Wednesday, August 29, 2007

Freedom Writers.


Freedom Writers

Have you seen this movie?

Watched it tonight. An overwhelmingly powerful true story about teaching and racial issues and education and books and believing in yourself and hope and making a difference and telling your story.

I {heart} this movie.

Sunday, August 26, 2007

So What Do I Bring.


Just let go of your fears and just go for what you want!

I carry enjoyment.
I carry excitement.
I carry noise.
I carry intimacy.
I carry arousal.
I carry a flow in conversation.
I carry an ear.
I carry nurturance.
I carry beauty.
I carry me.

Life As I Know It.



{BeWhoYouWishToBe}
I am happy.
I am strong.
I am silly.
I am creative.
I am free.
I am not afraid.

Tuesday, August 21, 2007

Keeping It Real.


I'd like to think of myself as a designer enjoying a craft, an art: of
paper
computer
yesterday, today and tomorrow.
Of life.
Telling everyday stories.
Sharing my life.
Capturing moments.
Creating art.

My life will never be the same.

Friday, August 17, 2007

Simplicity.


The life of voluntary simplicity is a life lived consciously, a decision to live in harmony with life, to show reverence for life, to sustain life. It is a life of creativity and celebration, a life of community and participatory democracy, and a life in touch with nature and the universal life force. It is a life that has soul, it is a life that allows the individual's soul to awaken.

Thursday, August 16, 2007

Just Live.


Ralph Waldo Emerson: To laugh often and much, to win the respect of intelligent people and the affection of chldren; to earn the appreciation of honest critics and endure the betrayal of false friends; to appreciate beauty; to find the best in others; to leave the world a bit better, whether by a healthy child, a garden patch or a redeemed social condition; to know even one life has breathed easier because you have lived. This is to have succeeded.

Tuesday, August 14, 2007

Be Happy.


Laugh.
Cry.
Dance.
Dream.
Reflect.
Imagine.
Hope.
Believe.
Love.
Live.
Truly Live.

Monday, August 13, 2007

It Fits Me.


Above all else, it is about leaving a mark that I existed.
I was there.
I was hungry.
I was defeated.
I was happy.
I was sad.
I was in love.
I was afraid.
I was hopeful.
I had an idea and I had a good purpose and that’s why I made works of art.

–Felix Gonzalez-Torres

Saturday, August 11, 2007

Dating.


How to ride the rollercoaster
Dating is a process a lot of us really can live without. It's an emotional rollercoaster that can drive you to drink four year-old bottles of Mike's Hard Lemonade from the back of your refrigerator.

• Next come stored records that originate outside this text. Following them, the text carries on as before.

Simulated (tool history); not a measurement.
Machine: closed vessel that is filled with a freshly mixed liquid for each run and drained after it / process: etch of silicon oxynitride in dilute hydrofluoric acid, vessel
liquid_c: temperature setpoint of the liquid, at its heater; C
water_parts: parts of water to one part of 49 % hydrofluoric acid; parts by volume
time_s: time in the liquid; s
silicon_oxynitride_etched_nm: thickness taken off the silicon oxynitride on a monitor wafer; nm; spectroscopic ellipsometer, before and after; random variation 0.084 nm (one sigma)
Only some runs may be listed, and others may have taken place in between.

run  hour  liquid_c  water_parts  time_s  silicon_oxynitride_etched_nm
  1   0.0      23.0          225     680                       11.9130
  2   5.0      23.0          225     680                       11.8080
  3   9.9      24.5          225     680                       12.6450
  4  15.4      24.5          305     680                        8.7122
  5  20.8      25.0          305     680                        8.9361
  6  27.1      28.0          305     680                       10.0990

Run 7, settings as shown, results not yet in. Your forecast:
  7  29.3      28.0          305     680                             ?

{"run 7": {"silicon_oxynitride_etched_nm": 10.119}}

Here's my list of the top ups and downs of dating -- and how to feel better about them:

1. Stop the mental post-date recap abuse. You went out with somebody with whom you thought you had a connection, and it turns out you didn't. So now you're going to mentally torture yourself for the next four days trying to figure out what you said wrong. You'll even torture all your friends asking them what you could have done differently.
The post-date recap is a form of mental torture. You will never know what that other person is thinking unless they call you. If they don't call, it really does mean that he or she is just not that into you (which is about the only good advice from that ridiculously stupid book).

2. I texted them the next morning and said, "I had a great time last night," and they never texted back. So what? You had a great time last night. So did they. They just woke up, and their post-date recap was different from yours. They probably had a good time, but when they thought about it, the chemistry and the "it" factor wasn't there. It's not about you. At least you were honest. So you did all you can do.

3. Stop giving your power away to one person
. If a two-hour date can cause you to give away all your power and confidence, then you need to learn to embrace yourself and love yourself more. This is just one person you went out with for two hours. They don't know what an amazing person you are. The only thing they know is the person they sat across from at the table. Whether they choose to hang with you again isn't the issue. The issue is that one person does not determine your worthiness. You've got to toughen your skin. Rejection is what dating is all about; you can't take it personally. If I go out with someone and I have a great time but they never want to see me again, I'm still a great person the next day.

Today.


Dawna Markova : I will not die an unlived life. I will not live in fear of falling or catching fire. I choose to inhabit my days, to allow my living to open me, to make me less afraid, more accessible, to loosen my heart until it becomes a wing, a torch, a promise. I choose to risk my significance; to live so that which comes to me as seed goes to the next as blossom and that which comes to me as blossom, goes on as fruit.

Thursday, August 02, 2007

The Path.


Jimmy Carter : Peace is more then just the absence of war. People everywhere seek an inner peace that comes from the human rights to voice their views, choose their leaders, feed their families and raise healthy children.

Wednesday, August 01, 2007

Hurt Feelings.


Conflict, confrontation, arguments!
Fights happen when we feel threatened about something that is important to us. Otherwise with the painfulness of conflict, we would be willing to let go of the issue. Some of our values, attitudes or possessions are challenged making us feel that our basic self esteem is threatened. We take a defensive stand and come out swinging. Unfortunately few of us know how to fight in a productive way. We have learned rules for fighting from those people who did not know how to express themselves in constructive ways--our parents. When we are challenged, we often revert back to our little child self, hurt and angry. We simply perpetuate poor communication habits because we do not know how to do anything different.
Express what is going on to the best of your ability. Talk feelings. Tell the person how you feel about what is going on. Feeling first, solutions later. Get your point across in a constructive way by owning how you feel about the topic. In my classroom, we use the formula sentence, When you _____, I feel ____ . This simple statement allows you to take responsibility for your own feelings and behavior without blaming the other person.